Avenue CLO Fund Ltd. v. Bank of America, N.A.

Avenue CLO Fund Ltd. v. Bank of America, N.A., Case No. 11-10468 (11th Cir. Feb. 20, 2013)
Affirming the district court's rulings, the 11th Circuit concluded that (A) the plaintiff Term Lenders lacked standing to enforce the defendant Revolving Lenders' promise to lend to Borrowers under Credit Agreement; and (B) summary judgment on the issue of whether the Revolving Lenders were required to fund under the Credit Agreement was inappropriate where the relevant contractual language was ambiguous such that consideration of extrinsic evidence of the parties' intent would be necessary. (A) With respect to the first issue, under New York law, a party may enforce a promise in a contract if either the contractual language clearly evidences an intent to permit enforcement by such party or if no other party may recover for the alleged breach. Here, the 11th Circuit rejected the Term Lenders' argument that they were intended beneficiaries of the Credit Agreement because (1) broad language that "[t]he provisions of this Agreement shall be binding upon and inure to the benefit of the parties hereto" did not clearly show the parties' intent to permit the Term Lenders to enforce or benefit from the funding provision they sought to enforce; and (2) the fact that the Term Lenders held security interests in the proceeds of the Revolving Loans and therefore indirectly benefited from the Revolving Lenders' promise to fund merely made the Term Lenders incidental beneficiaries -- and not intended beneficiaries -- under the Credit Agreement. (B) With respect to the second issue, the 11th Circuit concluded that the meaning of the funding provision of the Credit Agreement was ambiguous because a reasonable basis for disagreement existed. The Revolving Lenders argued that the structure of the Credit Agreement established a "sequential funding process" by which the Revolving Lenders were the last loans to be funded to the Borrowers; therefore, the Borrowers' request to draw both Term Loans and Revolving Loans did not need to be honored. In contrast, the Borrowers argued that the Credit Agreement created a "continuous flow-of-funds" structure, which was intended to provide a steady flow of funds to the Borrowers. Because the Credit Agreement was ambiguous, extrinsic evidence of the parties' actual intent was relevant and the meaning of the words become an issue of fact. As such, summary judgment was inappropriate.
Procedural context:
Appeal from two rulings by the District Court for the Southern District of Florida, from two separate cases brought against the Revolving Lenders to enforce the funding provisions of the Credit Agreement -- the first from a consolidated multi-district litigation action commenced by the Term Lenders, and the other from the Borrowers' litigation. The issues underlying each of the rulings (standing and contract interpretation) were reviewed by the 11th Circuit under a de novo standard of review.

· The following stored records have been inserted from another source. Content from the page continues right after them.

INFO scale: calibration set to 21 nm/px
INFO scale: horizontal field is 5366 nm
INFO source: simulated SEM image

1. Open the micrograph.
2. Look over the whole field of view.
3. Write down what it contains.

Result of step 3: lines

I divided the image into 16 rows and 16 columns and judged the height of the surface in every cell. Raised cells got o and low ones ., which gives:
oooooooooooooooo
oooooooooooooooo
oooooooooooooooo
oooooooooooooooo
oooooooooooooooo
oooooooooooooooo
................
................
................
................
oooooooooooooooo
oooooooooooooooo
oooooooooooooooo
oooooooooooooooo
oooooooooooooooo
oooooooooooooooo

Borrowers were the owners and developers of the Fountainebleu development in Las Vegas, Nevada, which was funded through a series of agreements including a Credit Agreement and Disbursement Agreement. The Credit Agreement provided, in relevant part, that the Revolving Lenders would make Revolving Loans provided that certain conditions were met -- specifically, that aggregate outstanding principal of the Revolving Loans and Swingline Loans did not exceed $150 MM unless certain Total Delay Draw Commitments were "fully drawn." Borrowers requested $350 MM in Delay Draw Term Loans and $670 MM in Revolving Loans simultaneously. The Revolving Lenders refused to comply on the grounds that the Total Delay Draw Commitments had not been "fully drawn" because the request for both loans was made at the same time.